Elmo Scott Watson
Elmo Scott Watson (1892–May 6, 1951) was an American journalist and college professor, whose longest educational stint was at Northwestern University in Evanston, Illinois. He was particularly known for his emphasis on the American West, having been a reporter for the Gazette and Telegraph newspaper in Colorado Springs, Colorado, before he entered the field of higher education.
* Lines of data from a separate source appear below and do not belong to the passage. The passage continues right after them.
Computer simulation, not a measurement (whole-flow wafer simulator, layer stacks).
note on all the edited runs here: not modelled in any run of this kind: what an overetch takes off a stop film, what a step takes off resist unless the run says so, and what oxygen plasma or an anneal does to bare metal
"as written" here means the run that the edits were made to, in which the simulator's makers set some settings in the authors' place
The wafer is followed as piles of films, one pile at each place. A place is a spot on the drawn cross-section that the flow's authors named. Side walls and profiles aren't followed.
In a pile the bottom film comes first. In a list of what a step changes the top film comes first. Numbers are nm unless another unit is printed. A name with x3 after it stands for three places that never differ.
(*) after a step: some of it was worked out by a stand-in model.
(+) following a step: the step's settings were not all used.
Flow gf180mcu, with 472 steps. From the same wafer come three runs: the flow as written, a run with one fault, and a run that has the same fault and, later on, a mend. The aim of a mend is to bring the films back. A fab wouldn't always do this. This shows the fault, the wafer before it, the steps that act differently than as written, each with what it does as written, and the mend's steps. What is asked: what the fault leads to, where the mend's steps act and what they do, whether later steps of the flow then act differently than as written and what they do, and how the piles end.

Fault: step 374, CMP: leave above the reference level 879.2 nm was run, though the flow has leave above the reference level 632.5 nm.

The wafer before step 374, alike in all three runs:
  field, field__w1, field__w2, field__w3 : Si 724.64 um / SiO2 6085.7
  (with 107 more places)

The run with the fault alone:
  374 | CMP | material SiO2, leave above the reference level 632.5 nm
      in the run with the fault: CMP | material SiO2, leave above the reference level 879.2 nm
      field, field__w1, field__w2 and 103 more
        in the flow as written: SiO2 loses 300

Watson meets Frank Maynard
In 1923, while attending the Pikes Peak or Bust Rodeo in Colorado Springs, Watson met the frontier figure Frank H. Maynard (1853-1926), credited with the revised composition of Cowboy's Lament, a western poem and song better known as The Streets of Laredo. When he was "discovered" by Watson, Maynard was working as a nightwatchman to be near the rodeo because he was still attracted to the western life-style of his earlier years. Watson penned a story on Maynard which brought the old-time cowboy into the public spotlight. It may be argued that Maynard did not write the ballad but adapted it from an Irish poem. Watson explains: "The matter of authorship of a ballad is a perplexing one. . . . In a sense the ballad represents the contribution of a succession of bards, rather than the work of a single poet." Yet, it is plausible that Maynard adjusted the poem so that the "ranger," a reference to the cowboy on the prairie, became the central character of the poem.
Watson also helped Maynard publish the old-timer's article on the Battle of Adobe Walls in the Texas Panhandle in 1874. The article required extensive rewriting to make it salable. Just over two years after Watson met Maynard, the cowboy-turned-carpenter was dead.
The article on Maynard, dated January 24, 1924, netted recognition to Watson as an up-and-coming young journalist. During the late 1920s, Watson's syndicator, the Western Newspaper Union, called him "the most widely read historical feature writer in the country."
Background
Watson was born on a farm near Colfax in McLean County in the Bloomington metropolitan area of central Illinois. In 1916, he received a bachelor's degree from Colorado College, a private liberal arts school in Colorado Springs. He worked at the Gazette and Telegraph only from 1916-1918, when he became an instructor of journalism at the University of Illinois at Urbana. There, he wrote a book, eight newspaper or magazine articles, and 394 syndicated features, mostly on the American West. He left Illinois in 1924 to take his penultimate position at Northwestern, where he received his master's degree and remained on the faculty until 1947. He then joined the faculty of Methodist-affiliated Illinois Wesleyan University in Bloomington, where he received an honorary Doctor of Letters degree. The move change brought him close to his family farm, where he had hoped to retire. In June 1950, Watson was again enticed to move west and returned to the Rocky Mountains to head the journalism department at the University of Denver in Denver. He died a year later at the age of fifty-nine.
In 1936, Watson published A History of Newspaper Syndicates in the United States, 1865-1935.
Legacy
In June 1940, Watson wrote "The Old Chisholm Trail" in Frontier Times magazine, published by J. Marvin Hunter, based in Bandera, Texas. The article examines the historical legacy of the longhorn cattle trail which extended from San Antonio, Texas, to Abilene, Kansas. Watson referred to the Chisholm cowboys, accordingly, "as bold, as reckless, as brave a crew of daredevils as the world has ever known." Watson also wrote Stories of Great Indians, (1922-1923) a study of Native Americans in the United States. He attempted to correct the noble savage image of the tribes that had previously prevailed among many writers.
In 1944, Watson co-founded in Chicago, with Leland Case, the editor of The Rotarian magazine, the interest group known as Westerners International, which promotes the non-academic history of the American West. Watson edited Publishers' Auxiliary from 1932-1945 and contributed a regular column to the journal. He was president of the Society of Professional Journalists, formerly known as Sigma Delta Chi, and he was particularly active in the Chicago "Corral" of the Westerners. His papers are housed at the Newberry Library in Chicago. The holdings also include 133 of Watson's western photographs from the time period of 1875-1936. Many are pictures of the Hunkpapa, Blackfeet, Cheyenne, Crow, Oglala Sioux, and Brulé Sioux.